Americans like seeing President Barack Obama finally tackle Afghanistan _ even if most don't support his plans.

The latest Associated Press-GfK poll shows the president's marks for handling the eight-year-old war have jumped by double digits _ more than half now approve _ since he capped a three-month strategy review by announcing a big troop increase. He said he would boost U.S. forces in Afghanistan to 100,000 _ and begin bringing them home in July 2011.

But despite his prime-time TV speech explaining how he reached his decision, there was no change in the public's resistance to escalation. Just 42 percent favor sending more troops while 56 percent oppose it, essentially unchanged from November.

The findings suggest limits to Obama's persuasive skills _ and underscore what's seemingly become the public's default position in his first year in office: People like him, but they're squeamish about his policy.

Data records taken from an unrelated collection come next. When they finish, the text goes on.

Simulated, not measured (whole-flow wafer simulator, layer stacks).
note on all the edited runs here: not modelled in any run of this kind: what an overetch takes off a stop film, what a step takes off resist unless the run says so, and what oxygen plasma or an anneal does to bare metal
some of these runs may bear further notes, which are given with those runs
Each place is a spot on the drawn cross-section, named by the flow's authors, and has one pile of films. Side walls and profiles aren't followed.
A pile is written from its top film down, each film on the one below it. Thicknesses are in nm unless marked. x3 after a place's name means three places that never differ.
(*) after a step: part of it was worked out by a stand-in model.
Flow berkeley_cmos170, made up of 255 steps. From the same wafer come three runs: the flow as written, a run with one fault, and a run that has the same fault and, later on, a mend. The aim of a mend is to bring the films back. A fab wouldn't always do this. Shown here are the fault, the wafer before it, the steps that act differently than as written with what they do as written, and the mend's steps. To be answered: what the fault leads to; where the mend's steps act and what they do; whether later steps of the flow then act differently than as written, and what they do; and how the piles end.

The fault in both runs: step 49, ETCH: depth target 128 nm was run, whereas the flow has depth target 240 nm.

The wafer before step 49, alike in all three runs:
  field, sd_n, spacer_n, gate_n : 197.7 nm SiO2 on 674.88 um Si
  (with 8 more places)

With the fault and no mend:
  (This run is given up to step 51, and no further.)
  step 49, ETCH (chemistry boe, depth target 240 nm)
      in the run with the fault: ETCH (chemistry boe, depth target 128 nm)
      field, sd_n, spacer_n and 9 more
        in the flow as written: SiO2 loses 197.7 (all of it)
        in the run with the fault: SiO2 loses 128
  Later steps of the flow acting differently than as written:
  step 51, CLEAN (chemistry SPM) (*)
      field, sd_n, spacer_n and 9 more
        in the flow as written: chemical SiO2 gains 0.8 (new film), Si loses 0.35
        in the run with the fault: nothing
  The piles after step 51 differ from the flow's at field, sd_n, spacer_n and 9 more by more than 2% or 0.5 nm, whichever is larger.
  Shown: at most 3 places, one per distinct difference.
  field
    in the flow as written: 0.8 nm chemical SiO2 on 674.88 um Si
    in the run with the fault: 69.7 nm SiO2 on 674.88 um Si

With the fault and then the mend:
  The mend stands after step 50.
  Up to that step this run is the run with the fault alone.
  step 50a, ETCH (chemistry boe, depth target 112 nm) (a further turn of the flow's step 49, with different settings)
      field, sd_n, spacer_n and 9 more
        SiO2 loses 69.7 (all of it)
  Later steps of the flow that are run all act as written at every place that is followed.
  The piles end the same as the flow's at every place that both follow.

"These were tough decisions this guy had to make," said Steve Pollaro, 67, a bus driver from Torrance, Calif., praising Obama for showing leadership. But Pollaro _ a registered Republican who calls himself a recent Democratic convert _ is lukewarm at best on the new strategy itself. He opposes a public timeline for beginning a withdrawal and reluctantly backs the troop increase _ on grounds that Obama knows more than he does.

Others, like Democrat Scott Hanson, 30, a state employee from Duluth, Minn., give Obama a thumbs-up for leading on Afghanistan but are absolutely against the escalation. Said Hanson: "I just don't feel that threatened, so I don't think we really need 30,000 more troops."

And there still are a large number of people who feel just the opposite. Take independent Larry Sass, 62, a UPS store manager from East Hartford, Conn., who says: "It's good he sent the troops, but he took too long to do it and I wish he would show more backbone."

Overall, most people _ and most of Obama's fellow Democrats _ don't think Afghanistan is a conflict worth fighting. But Obama is pressing ahead despite such polling. He told CBS' "60 Minutes" that he ordered more troops "because I think it's the right thing to do. And that's my job. If I was worried about what polled well, there are a whole bunch of things we wouldn't have done this year."

The poll respondents' conflicting viewpoints reflect the complexity of the issues surrounding Afghanistan and underscore the challenge the novice commander in chief faces as he seeks to persuade a skeptical Congress to continue paying for war and an impatient public to stick with him heading into his first midterm congressional election year.